The Western Sephardic minhag (Spanish and Portuguese, much of Europe) is traditionally to wear the tallit wrapped around the upper part of the body, so it drapes across the back but then comes up over the upper arms, above the elbows, then either hang all four tzitzit in front or sort of hold them out. I’ve found by watching older men in shul that this makes it a lot less awkward for gathering the tzitzit for Shema, because one doesn’t have to reach around behind and fumble for the strings.

Thanks, Michael

It sounds to me like Michael needs a bit more in the length, i.e. if his present tallit were longer in back, he’d be able to bring it in front. When you move up a size, you gain an additional four inches in length.

The bigger number in our size tables refers to the length/width of the tallit across the shoulders, i.e. from one fringed side to the other. Our size chart shows typical sizes, but different companies have slight differences in their size 60 or size 70.

In addition to the advantages in terms of mechanics during Kriyat Shema, to my mind there is a halachic advantage. The Rishonim (e.g. the Rambam) talk about the requirement of עיטוף or wrapping. (And of course the Tzitzit Bracha says להתעטף.)

It’s harder for me to understand how עיטוף is achieved when the tallit is worn on the shoulders and draping down in front and back, compared to the Sephardic/Yemenite/German עיטוף Michael describes.

May 252015
 
Sometimes we get customers who divulge personal information when they send in a tallit or tzitzit question.

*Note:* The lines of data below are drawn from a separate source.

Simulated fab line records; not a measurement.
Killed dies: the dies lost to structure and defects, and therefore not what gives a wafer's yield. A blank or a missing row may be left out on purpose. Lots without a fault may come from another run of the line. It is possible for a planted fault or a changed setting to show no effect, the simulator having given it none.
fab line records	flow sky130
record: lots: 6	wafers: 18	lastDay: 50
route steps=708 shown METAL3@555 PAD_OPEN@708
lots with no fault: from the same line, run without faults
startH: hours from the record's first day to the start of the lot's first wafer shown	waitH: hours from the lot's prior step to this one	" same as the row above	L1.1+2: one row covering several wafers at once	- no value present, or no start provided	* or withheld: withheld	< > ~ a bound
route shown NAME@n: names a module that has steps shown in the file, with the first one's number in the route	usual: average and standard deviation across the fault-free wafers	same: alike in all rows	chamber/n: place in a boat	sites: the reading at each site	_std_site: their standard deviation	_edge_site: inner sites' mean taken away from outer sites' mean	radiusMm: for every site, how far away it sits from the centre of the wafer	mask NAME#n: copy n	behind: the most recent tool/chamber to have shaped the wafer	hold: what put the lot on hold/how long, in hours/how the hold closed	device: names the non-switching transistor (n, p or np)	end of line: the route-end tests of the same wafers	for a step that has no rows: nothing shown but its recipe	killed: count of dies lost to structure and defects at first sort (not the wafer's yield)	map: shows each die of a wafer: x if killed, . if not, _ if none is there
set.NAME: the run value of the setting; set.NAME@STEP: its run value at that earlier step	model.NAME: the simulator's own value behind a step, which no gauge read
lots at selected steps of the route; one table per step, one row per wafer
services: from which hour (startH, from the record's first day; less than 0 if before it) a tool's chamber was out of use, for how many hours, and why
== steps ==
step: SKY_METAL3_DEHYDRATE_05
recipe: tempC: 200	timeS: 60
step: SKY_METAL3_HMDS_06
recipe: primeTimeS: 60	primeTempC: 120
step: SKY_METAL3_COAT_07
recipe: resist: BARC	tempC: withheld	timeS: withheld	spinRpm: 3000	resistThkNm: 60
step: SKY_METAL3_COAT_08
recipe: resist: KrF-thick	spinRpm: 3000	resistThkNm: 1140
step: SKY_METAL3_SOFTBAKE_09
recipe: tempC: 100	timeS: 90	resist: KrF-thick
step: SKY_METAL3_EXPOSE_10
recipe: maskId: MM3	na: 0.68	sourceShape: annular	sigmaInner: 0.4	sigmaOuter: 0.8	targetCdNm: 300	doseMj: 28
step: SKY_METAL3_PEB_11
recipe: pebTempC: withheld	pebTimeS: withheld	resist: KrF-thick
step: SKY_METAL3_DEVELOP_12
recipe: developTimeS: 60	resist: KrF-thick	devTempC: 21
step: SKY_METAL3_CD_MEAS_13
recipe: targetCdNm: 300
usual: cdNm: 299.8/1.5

This will be my first Tallit which I hope (I believe by tradition?) will be able to hand down to my son at some point (unless I am incorrect in this?) I apologize about my ignorance as I consider myself a baal teshuva coming back to Judaism and learning about my roots and following the mitzvahs.

I had a few questions, I am particularly concerned about the Tzitzit. I understand that generally these should not touch the floor nor should Tallit be mixed in anyway with Linen, is this correct? The other thing is I understand that one should not allow the Tzitzit to come in contact with the floor. In our synagogue there is a tradition of touching the Torah as it is taken around or during Aliyah that we use the Tallit to touch the Torah without contact and kiss the Tallit? Is this correct?

I also had a question generally about cleaning, I assume that with wool it would be best to dry clean these? Do you recommend any particular way to clean this?

And last of all, in terms of sizing, I am about 5ft9 and ordered a size 60. I assume this will be full size tallit?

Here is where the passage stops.